Users can create/delete items, move them inside the list or across lists. To ensure consistency of indexes when running these operations, I do the following:

Create item:

  1. Count items within this list
SELECT COUNT(DISTINCT "Item"."id") as "cnt" 
FROM "item" "Item" 
WHERE "Item"."listId" = ${listId}
  1. Insert new item, with index set to count from step 1:
INSERT INTO "item"("id", "listId", "index", "title", ...) 
VALUES (${id}, ${listId}, ${count}, ${title})

This way index grows with each item inserted into the list.

Move item:

  1. Retrieve item's current listId and index:
SELECT "Item"."listId" AS "Item_listId", "Item"."index" AS "Item_index" 
FROM "item" "Item" 
WHERE "Item"."id" = ${id}
  1. Change index of "shifted" items if necessary, so that order is consistent, e.g. given the item is moved forward, all items between its current position (exclusively) and its next position (inclusively) need to have their index decreased by 1:
UPDATE "item" 
  SET "index" = "index" - 1 
WHERE "listId" = ${listId} 
  AND "index" BETWEEN ${sourceIndex + 1} AND ${destinationIndex}

I'll omit the variation with movement across lists because it is very similar.

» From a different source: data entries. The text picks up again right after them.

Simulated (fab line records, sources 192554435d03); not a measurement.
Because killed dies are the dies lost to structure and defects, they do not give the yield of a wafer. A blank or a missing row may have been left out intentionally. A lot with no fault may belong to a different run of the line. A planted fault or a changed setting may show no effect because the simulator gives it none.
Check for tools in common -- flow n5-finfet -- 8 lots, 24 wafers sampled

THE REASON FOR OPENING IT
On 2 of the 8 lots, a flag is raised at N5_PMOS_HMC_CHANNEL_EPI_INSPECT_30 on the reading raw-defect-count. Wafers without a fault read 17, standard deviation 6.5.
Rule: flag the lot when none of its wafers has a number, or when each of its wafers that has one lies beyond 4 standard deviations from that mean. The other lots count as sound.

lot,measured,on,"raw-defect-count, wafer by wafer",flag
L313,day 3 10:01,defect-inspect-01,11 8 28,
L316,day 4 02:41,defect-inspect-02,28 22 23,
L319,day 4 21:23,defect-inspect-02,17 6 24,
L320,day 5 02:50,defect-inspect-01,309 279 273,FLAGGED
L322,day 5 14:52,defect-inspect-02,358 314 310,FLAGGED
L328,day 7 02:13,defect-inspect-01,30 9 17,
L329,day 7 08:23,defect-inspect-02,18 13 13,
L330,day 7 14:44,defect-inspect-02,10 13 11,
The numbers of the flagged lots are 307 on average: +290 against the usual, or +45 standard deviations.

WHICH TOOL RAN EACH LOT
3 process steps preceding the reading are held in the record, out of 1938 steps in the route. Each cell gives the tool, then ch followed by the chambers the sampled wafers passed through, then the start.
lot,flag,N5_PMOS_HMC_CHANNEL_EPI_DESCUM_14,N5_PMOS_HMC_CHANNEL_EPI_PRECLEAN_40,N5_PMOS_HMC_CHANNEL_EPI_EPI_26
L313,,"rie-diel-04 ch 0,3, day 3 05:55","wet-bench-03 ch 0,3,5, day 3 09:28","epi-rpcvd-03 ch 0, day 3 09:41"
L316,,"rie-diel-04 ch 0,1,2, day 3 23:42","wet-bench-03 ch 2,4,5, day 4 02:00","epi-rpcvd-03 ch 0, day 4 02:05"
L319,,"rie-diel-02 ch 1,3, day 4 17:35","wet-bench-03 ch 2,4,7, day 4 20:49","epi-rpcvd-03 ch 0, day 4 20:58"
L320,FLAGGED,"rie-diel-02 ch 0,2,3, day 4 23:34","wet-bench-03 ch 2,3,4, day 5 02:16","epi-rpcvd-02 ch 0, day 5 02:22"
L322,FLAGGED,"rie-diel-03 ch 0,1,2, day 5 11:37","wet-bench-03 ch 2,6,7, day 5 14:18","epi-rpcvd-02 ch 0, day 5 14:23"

  1. Update the item itself:
UPDATE "item" 
   SET "index" = ${destinationIndex} 
WHERE "id" = ${id}

Delete item:

  1. Retrieve item's index and listId

  2. Move all items in same list that are next to this item 1 step back, to remove the gap

UPDATE "item" 
  SET "index" = "index" - 1 
WHERE "listId" = ${listId} 
  AND "index" > ${itemIndex}
  1. Delete item:
DELETE FROM "item" 
WHERE "id" = ${id}

Question is:

What transaction isolation levels should I provide for each of these operations? It is very important for me to keep index column consistent, no gaps and most importantly - no duplicates. Am I getting it right that create item operation is subject to phantom reads, because it counts items by some criteria, and it should be serializable? What about other operations?

Kit Isaev
  • 680
  • 8
  • 19
  • 1
    Regardless of what isolation level you choose and how exactly you are changing the data in your table, you should enforce your most important constraint - no duplicates - using the unique index on `(ListID, Index)`. The unique index constraint is trivial to implement and will always hold. – Vladimir Baranov Jul 29 '19 at 06:54
  • When the record is deleted, lowering the Id of all records with ID greater than the deleted record 1 may cause performance problems when the amount of data is large. My suggestion, 1. Create a sequence object and use it for new Id. Don' t make 'auto increment' to Id column and manage them manually using Sequence. 2. When the record is deleted, decrease the Ids of records with Id greater than the Id of the deleted record by 1. And decrease the Sequence value by 1 in the same transaction. 3. Use the 'Read uncommitted' type as the isolation level. – Gurcan Aug 01 '19 at 10:27
  • And I warn you, If you use Id for operations at UI, updating Id' s when a record deleted, will give huge operational problems to you. Because, someother can be edit another record it has bigger Id value same time. – Gurcan Aug 01 '19 at 10:40
  • @Gurcan I need ids to be persistent/order independent, and also prefer them to be uuids not integers. So id and index are separate columns. Incerementing/decrementing record indexes is not an issue for me since a column is not intended to have more than ~10 items. – Kit Isaev Aug 01 '19 at 14:31
  • So, it' s look like ok at base design. Index-sequence mechanism can be how I suggested. Do you agree ? – Gurcan Aug 01 '19 at 14:45

2 Answers2

1

According to your constraints, you can create a unique index on two columns: listId,index can be defined as unique. That will avoid duplicates.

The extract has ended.